Clarification required: polarization density and displacement field

[sk21]

Hi!

I can't wrap my head around the formula \textbf{D} = \epsilon \textbf{E} + \textbf{P}.

The electric field, \textbf{E}, goes through the dielectric. It polarizes the atoms/molecules, which creates a field going the opposite way, which cancels out at least part of \textbf{E} (right?). Now, for some reason textbooks say that this polarization field \textbf{P} is defined as pointing from negative to positive, thus going the same way (with, not against) the original field.

If \textbf{D} is supposed to be the resulting field in the dielectric, why are they added and not subtracted? Or am I misinterpreting the point of \textbf{D}, and it really stands for the original field plus whatever the polarization reduces?

Thanks!
Seb

 

[tiny-tim]

Welcome to PF!

Hi Seb1! Welcome to PF!

(have an epsilon: ε and try using the B tag just above the Reply box )

If \textbf{D} is supposed to be the resulting field in the dielectric, why are they added and not subtracted? Or am I misinterpreting the point of \textbf{D}, and it really stands for the original field plus whatever the polarization reduces?

No, you're right …

there's free charge and bound charge, and together they make the total charge,

corresponding to the free field D the bound field P together making the total field E

… so (apart from factors) E is D plus P, except that for historical reasons P is defined as minus P (if you see what I mean ), so it comes out as εE = D - P

 

[shoestring]

P isn't the same as the depolarization field (i.e. the electric field created by the polarization charges). The unit of D, epsilonE and P is C/m², which for P can be read as dipole momentum per volume unit (Cm/m³).

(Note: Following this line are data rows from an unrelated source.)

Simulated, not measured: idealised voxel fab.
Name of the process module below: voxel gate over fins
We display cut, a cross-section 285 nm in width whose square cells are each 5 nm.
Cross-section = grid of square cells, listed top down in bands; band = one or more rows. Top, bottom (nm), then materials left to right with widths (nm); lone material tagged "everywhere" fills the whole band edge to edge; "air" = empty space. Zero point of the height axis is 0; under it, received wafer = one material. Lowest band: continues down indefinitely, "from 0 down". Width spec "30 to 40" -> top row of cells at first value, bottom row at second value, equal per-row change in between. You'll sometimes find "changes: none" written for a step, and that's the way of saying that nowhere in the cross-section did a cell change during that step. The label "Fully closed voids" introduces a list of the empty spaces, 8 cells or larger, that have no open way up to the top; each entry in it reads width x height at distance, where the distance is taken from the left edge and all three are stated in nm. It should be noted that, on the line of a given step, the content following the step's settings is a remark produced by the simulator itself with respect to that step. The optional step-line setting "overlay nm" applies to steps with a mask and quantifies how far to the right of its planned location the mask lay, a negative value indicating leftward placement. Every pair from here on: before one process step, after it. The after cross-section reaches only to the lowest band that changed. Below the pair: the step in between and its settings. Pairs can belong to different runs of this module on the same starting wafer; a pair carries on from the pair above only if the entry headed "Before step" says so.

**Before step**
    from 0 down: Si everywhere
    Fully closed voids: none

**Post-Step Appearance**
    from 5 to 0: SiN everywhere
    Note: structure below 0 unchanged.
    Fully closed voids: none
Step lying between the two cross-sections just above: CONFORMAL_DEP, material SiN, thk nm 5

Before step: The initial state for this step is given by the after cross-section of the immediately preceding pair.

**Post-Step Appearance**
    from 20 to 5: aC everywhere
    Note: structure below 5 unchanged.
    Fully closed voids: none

The strength of the electric field generated by P's polarization charge will depend not only on P, but also on the geometry. For example, if a sphere and a plane has the same polarization P per unit volume (the polarization of the plane assumed perpendicular to the plane) then the depolarization field, i.e. the electric field generated by the surface charges, will be three times as strong inside the plane as inside the sphere. So the formula \textbf{D} = \epsilon \textbf{E} + \textbf{P} doesn't explicitly include the depolarization field, only the polarization (i.e. charge separation).

 

[sk21]

Thanks Tim!

So D is the field imposed on the dielectric by the free charges in, say, the capacitor; P is the field created by the polarization surface charges; and E is the resulting net field in the dielectric.

Since P is defined as going from negative to positive, the net field is E = D - P, or in other words, D = E + P. Correct?

Shoestring, is this just a consequence of the fact that polarization causes surface charges, and those are closer together on two sides of a plane than on two sides of a sphere?

Thanks again guys :)

 

[tiny-tim]

hi sk21!

So D is the field imposed on the dielectric by the free charges in, say, the capacitor; P is the field created by the polarization surface charges; and E is the resulting net field in the dielectric.

Since P is defined as going from negative to positive, the net field is E = D - P, or in other words, D = E + P. Correct?

yup!

(except … I've never like the use of the word "net" in this context … i prefer "total" …

"net", according to my dictionary, and as distinct from "gross" etc, means "left after all deductions", whereas E is a total, with no deductions )

 

[shoestring]

Shoestring, is this just a consequence of the fact that polarization causes surface charges, and those are closer together on two sides of a plane than on two sides of a sphere?

The depolarization field is derived from the surface charges caused by the polarization, but it's not just a question about distance. The scale doesn't matter, only shape.

For example, if you compare a sphere and a plane having the same diameter and P, there'll be more surface charges on the plane compared to on the sphere, both because of the extension of the plane, but also because of the perpendicular angle between P and the surface. And if you compare a huge sphere and a plane, both having the same polarization P, the charges on the sphere will be further apart, and on most of the surface they'll also be smaller than on the plane, because of the cosine factor. (The surface charge is given by the scalar product of P and the normal vector n.)

 

[shoestring]

I'm not sure about this, but I think the whole point of making the sum \epsilon \textbf{E} + \textbf{P} has something to do with how it (or rather its time derivative) relates to the curl of the magnetic field. The unit of the time derivative of P is that of current density (C/s)/m^2, and the curl of the magnetic field depends on both the current density and the time derivative of the electric field.